The Daily Decant

Not a rant - a decant!

Monday, November 06, 2006

More Reading List

More new arrivals from the library reserve list:

Faster: The Acceleration of Just About Everything by James Gleick (1999).

One of the first to popularize the idea that the rate of change has changed. Proves its own point in that, only 7 years later, some of the observations already feel dated. Still valuable though.

The Wisdom of Crowds: Why the many are smarter than the few and how collective wisdom shapes business, economies, societies, and nations (2004) by James Surowiecki.

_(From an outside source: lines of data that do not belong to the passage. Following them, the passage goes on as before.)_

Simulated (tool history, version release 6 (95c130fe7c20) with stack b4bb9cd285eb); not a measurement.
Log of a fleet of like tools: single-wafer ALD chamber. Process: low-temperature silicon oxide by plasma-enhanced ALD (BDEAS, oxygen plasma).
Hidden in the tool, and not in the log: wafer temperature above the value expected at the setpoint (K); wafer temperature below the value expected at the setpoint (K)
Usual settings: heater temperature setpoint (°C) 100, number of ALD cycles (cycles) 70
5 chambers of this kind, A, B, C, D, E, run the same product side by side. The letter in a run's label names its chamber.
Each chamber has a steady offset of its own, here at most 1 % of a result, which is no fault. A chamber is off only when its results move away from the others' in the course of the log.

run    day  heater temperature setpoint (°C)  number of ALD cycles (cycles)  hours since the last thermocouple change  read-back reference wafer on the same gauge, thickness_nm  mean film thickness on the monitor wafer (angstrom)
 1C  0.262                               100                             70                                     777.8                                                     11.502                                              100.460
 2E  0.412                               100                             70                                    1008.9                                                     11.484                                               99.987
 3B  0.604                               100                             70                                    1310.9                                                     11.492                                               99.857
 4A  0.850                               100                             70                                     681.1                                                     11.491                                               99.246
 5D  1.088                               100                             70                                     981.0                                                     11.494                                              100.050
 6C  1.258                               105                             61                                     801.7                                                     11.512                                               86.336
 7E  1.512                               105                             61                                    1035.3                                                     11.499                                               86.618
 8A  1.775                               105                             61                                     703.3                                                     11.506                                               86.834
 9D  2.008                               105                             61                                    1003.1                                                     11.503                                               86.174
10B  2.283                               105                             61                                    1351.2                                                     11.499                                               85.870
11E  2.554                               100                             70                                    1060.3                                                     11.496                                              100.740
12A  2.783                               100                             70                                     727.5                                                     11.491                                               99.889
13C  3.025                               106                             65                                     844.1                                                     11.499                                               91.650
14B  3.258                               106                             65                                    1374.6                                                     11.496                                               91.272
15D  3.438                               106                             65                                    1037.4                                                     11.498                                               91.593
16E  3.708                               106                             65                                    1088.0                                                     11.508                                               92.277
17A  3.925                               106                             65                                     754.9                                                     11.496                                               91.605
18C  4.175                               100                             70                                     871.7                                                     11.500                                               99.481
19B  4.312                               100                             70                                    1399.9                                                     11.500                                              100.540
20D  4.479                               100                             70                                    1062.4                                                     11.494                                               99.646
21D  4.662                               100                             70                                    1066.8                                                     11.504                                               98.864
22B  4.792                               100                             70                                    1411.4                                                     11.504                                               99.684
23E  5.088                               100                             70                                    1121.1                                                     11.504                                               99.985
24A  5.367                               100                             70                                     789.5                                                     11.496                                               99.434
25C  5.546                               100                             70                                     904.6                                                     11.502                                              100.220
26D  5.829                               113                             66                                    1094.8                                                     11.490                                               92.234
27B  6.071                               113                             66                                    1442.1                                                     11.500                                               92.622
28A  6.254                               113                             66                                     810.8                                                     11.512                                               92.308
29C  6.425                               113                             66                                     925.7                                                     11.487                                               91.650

While it may sometimes may be presented that the future will come about because of a few insightful people, it is actually the mass of humanity who will steer the course (in part, by reaction). Not everyone follows, and even if they are following how they follow matters. I at first cynically dismissed the premise of this book, but as I am striving to assume nothing my dismissal in fact triggered me to pick it up and give it a chance.

Last Child in the Woods: Saving Our Children from Nature Deficit Disorder (2005) by Richard Louv.

Disturbing trend: young people feel less comfortable, and spend less time, in the great outdoors. The result: less independence and a greater reliance upon externally-structured activities. This book is making me pay more attention to my perception of how young people perceive being outside. The Blair Witch Project, of arguable value as a motion picture, nonetheless nailed one thing cold: it "worked" largely because it was urban youth in the woods, an alien and puzzling environment for them, and for the audience with whom it was most popular.

Related reading to the above, good companion volumes:

The Culture of Fear: Why Americans are afraid of the wrong things (1999) by Barry Glassner.

The preceding book examines a growing agoraphobia in youth and reveals it is largely due to changing perceptions not only on the part of youth but also in their parents, as to how dangerous is the world at large. This book discusses how the mass media exploits unease over poorly-understood potential dangers to instill fear into the masses, so that the same media may flourish by justifying their fears. Media spin and exaggeration indeed have many Americans flinching at the wrong shadows. (Halloween just past brings to mind the annually-recurrent scares about razorblades in apples, Satanic abductions, and temporary tattoos laced with LSD -- all "commonly-known" folklore which at one time or another has been presented as straight news.)

And right on the heels of those books, another which discusses some of the reasons we are willing to believe in folklore and the boogeyman:

Killing Monsters: Why children need fantasy, super heroes, and make-believe violence (2002) by Gerard Jones.

Kids understand there are monsters out there. They are more real for them than they are for adults, and kids have to deal with their monsters in the face of adult derision. Children also have to deal with the same social stresses which their parents deal with, but with less grasp of the concepts or power to respond. Children also have to deal with the sometimes-atrocities dealt upon them by adults who should be protecting them. Any wonder, then, that children often utilize violent fantasy play to act out their stresses and allow them to cope with what they cannot control? A fascinating study.

Nanotechnology for Dummies (2005) by Richard Booker and Earl Boysen.

I've got other books on nano ordered, both classics and cutting-edge. But say what you like about the "For Dummies" books, they are good overviews, and before I proceed I want to make sure my absorbed presumptions about the field are correct.